In the Sunday morning light amongst the baking debris sits a lone Pain de Campagne. So what? you may say. We’ve seen hundreds of your campagnes before. But behind this picture lies a sorry story of dough abuse.
Two events were coinciding. Bob from Ruthin had booked a sourdough course with me Friday afternoon/Saturday to be swiftly followed by Steffi’s birthday party next door in the early evening. I was to make a large Coca (sort of Spanish pizza) for the feast. Planning’s the thing.
Courses round here conclude with a pizza lunch when the loaves are out of the oven. My current pizza dough is the 80% hydration dough that sits in the fridge for 48 hours fermenting and could be used for both the pizza and the coca so on Thursday I knocked up enough for the two.
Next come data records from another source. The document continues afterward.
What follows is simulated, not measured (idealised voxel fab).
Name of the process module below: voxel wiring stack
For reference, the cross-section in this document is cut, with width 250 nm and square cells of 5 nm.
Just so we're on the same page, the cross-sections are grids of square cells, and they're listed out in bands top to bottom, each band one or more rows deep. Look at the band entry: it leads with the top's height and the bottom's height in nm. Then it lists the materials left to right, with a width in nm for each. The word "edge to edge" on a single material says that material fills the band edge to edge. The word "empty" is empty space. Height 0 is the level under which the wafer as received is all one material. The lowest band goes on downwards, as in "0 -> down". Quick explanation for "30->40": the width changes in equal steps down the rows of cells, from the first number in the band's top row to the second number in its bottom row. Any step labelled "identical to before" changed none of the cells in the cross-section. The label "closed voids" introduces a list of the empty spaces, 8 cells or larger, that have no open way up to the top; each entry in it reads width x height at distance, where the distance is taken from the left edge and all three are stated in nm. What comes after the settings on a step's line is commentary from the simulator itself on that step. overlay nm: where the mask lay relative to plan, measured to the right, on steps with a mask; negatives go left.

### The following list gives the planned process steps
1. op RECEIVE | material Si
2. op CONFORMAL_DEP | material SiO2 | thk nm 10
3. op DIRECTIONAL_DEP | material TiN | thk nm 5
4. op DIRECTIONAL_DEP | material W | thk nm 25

3.30 a.m. a little thought crept into my mind, I don’t remember putting the dough in the fridge. Sod it, it can wait till the morning. Friday morning put it in the fridge, prepped the coca toppings and prepared for the course.
Bob is an experienced baker but wanted to improve his loaves. He brought along his starter and for comparison we mixed one campagne with his starter and one with mine. Into the fridge overnight with the other doughs.
Saturday morning before Bob’s 9.00 a.m. start I thought I’d better give the pizza dough a turn. It gave me a turn – thin as chicken consomme. Hastily knocked up a batch of my number two pizza formula which I knew we could get away with after just a four hour fermentation.
When Bob arrived we compared the campagne doughs. Mine was twice as big as his which had hardly moved. He reckoned it might eventually come to life so we put it on one side.
Had an excellent morning’s bake and along came pizza time. Asked him to scale 3 x 200g pieces which we rounded up and put on pizza tins. Went to put the remainder back in the box for the evening’s coca – there was a lump that was obviously only about 300g left. Reweighed everything several times – I knew I’d mixed 1600g that morning. Went back to the laptop – there it was – 1200g. Little light bulb started to flicker – went into the other room – there’s a dough box on the table. We’d been scaling Bob’s sluggish campagne dough.
Balled up Bob’s beleaguered dough put it back in the box, continued as normal and on to a jolly lunch which brought a thoroughly enjoyable course to an end.
When I was baking Steffi’s coca early evening I noticed Bob’s dough had started to move so I thought, why not? Last Chance Saloon time, give it a go. Got it in the basket and away to Steffi’s for the party. 9.00 p.m., after a night in the fridge + about 11 hours ambient fermentation half way through which it was chopped, rounded and then reassembled + 3½ hours prove, it finally went in the oven.
That’s why I thought it was worth a picture.